Human Responsibility

These Weekly Words of Wisdom chosen by Lama Surya Das tie into what I wrote yesterday about Mindfulness in Health Care. The idea of human responsibility expressed by Václav Havel is equivalent to the concepts of interbeing and interdependence.

Mindfulness practices engender a sense of human responsibility. The Buddha, himself, taught rulers of kingdoms in ancient India how to treat their people responsibly. See, for example, 2500 Years Of Social Revolution.

Václav Havel was the last president of Czechoslovakia and the first president of the Czech Republic. He was also a playwright, essayist, and poet.


“Whenever I encounter any problem of today’s civilization, inevitably, I always arrive at one principal theme: the theme of human responsibility. This does not mean merely the responsibility of a human being towards his or her own life or survival; towards his or her family; towards his or her company or any other community. It also means responsibility before the infinite and before eternity; in a word, responsibility for the world. Indeed, it seems to me that the most important thing that we should seek to advance in the era of globalization is a sense of global responsibility.
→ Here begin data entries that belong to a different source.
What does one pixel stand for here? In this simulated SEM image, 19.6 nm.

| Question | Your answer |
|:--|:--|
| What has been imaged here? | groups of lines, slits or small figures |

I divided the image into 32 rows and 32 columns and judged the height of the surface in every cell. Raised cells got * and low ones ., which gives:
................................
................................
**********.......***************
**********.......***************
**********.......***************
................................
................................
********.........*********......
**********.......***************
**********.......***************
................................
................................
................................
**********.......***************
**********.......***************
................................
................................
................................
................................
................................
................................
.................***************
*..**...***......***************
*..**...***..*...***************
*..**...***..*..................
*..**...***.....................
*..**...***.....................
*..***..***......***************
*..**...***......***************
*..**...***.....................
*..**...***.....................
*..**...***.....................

Somewhere in the primeval foundations of the world’s religions we find, basically, the same set of underlying moral imperatives. It is in this set of thoughts that we should look for the source, the energy and the ethos for global renewal of a truly responsible attitude towards our Earth and all its inhabitants, as well as towards future generations.”

—Václav Havel,

Millennium Summit of the United Nations, New York,

September 8, 2000

In your opinion, what happens when personal responsibility becomes human responsibility? What are you willing to do to be “truly responsible attitude towards our Earth and all its inhabitants?” Please share your feelings and thoughts.